Sunday, April 01, 2012
Confessions of an Ivy League Frat Boy: Inside Dartmouth's Hazing Abuses
"This "culture of silence," as some on campus describe it, is both a product of the Greek system's ethos and the shield that enables it to operate with impunity...
"Having a 3.7 and being the president of a hard-guy frat is far more valuable than having a 4.0 and being independent when it comes to going to a place like Goldman Sachs. And that corporate milieu mirrors the fraternity culture."
[Maura Larkins comment: The secrecy and the social politics don't sound completely different from the teachers' lounges in public elementary schools I've taught at, or, for that matter, from the politics in most schools and offices. I suspect the difference is mainly one of degree.]
Confessions of an Ivy League Frat Boy: Inside Dartmouth's Hazing Abuses
A Dartmouth degree is a ticket to the top - but first you may have to get puked on by your drunken friends and wallow in human filth
By JANET REITMAN
March 28, 2012
Long before Andrew Lohse became a pariah at Dartmouth College, he was just another scarily accomplished teenager with lofty ambitions. Five feet 10 with large blue eyes and the kind of sweet-faced demeanor that always earned him a pass, he grew up in the not-quite-rural, not-quite-suburban, decidedly middle-class town of Branchburg, New Jersey, and attended a public school where he made mostly A's, scored 2190 on his SATs and compiled an exhaustive list of extracurricular activities that included varsity lacrosse, model U.N. (he was president), National Honor Society, band, orchestra, Spanish club, debate and – on weekends – a special pre-college program at the Manhattan School of Music, where he received a degree in jazz bass. He also wrote songs; gigged semiprofessionally at restaurants throughout New York, New Jersey and Connecticut; played drums for a rock band; chased, and conquered, numerous girls; and by his high school graduation, in 2008, had reached the pinnacle of adolescent cool by dating "this really hot skanky cheerleader," as he puts it.

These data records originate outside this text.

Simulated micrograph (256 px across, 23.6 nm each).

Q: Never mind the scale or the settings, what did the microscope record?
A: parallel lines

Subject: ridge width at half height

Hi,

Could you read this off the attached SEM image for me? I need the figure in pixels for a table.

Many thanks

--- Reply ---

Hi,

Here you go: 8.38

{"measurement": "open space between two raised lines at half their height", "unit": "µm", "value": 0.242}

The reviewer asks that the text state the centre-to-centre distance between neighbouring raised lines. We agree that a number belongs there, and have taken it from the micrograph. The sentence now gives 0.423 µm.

That fall, he enrolled at Dartmouth, where he had wanted to go for as long as he could remember. His late grandfather, Austin Lohse, had played football and lacrosse for Big Green, and both Andrew and his older brother, Jon, a Dartmouth junior, idolized him as the embodiment of the high-achieving, hard-drinking, fraternal ethos of the Dartmouth Man, or what Lohse calls a "true bro." A Dartmouth Man is a specific type of creature, and when I ask Lohse what constitutes true bro-ness, he provides an idealized portrait of white-male privilege: "good-looking, preppy, charismatic, excellent at cocktail parties, masculine, intelligent, wealthy (or soon to become so), a little bit rough around the edges" – not, in other words, a "douchey, superpolished Yalie."
A true bro, Lohse adds, can also drink inhuman amounts of beer, vomit profusely and keep on going, and perform a number of other hard-partying feats – Dartmouth provided the real-life inspiration for Animal House – that most people, including virtually all of Lohse's high school friends, would find astounding. This, like the high salaries that Dartmouth graduates command – the sixth-highest in the country, according to the most recent estimates – is a point of pride. "We win," is how one of Lohse's former buddies puts it.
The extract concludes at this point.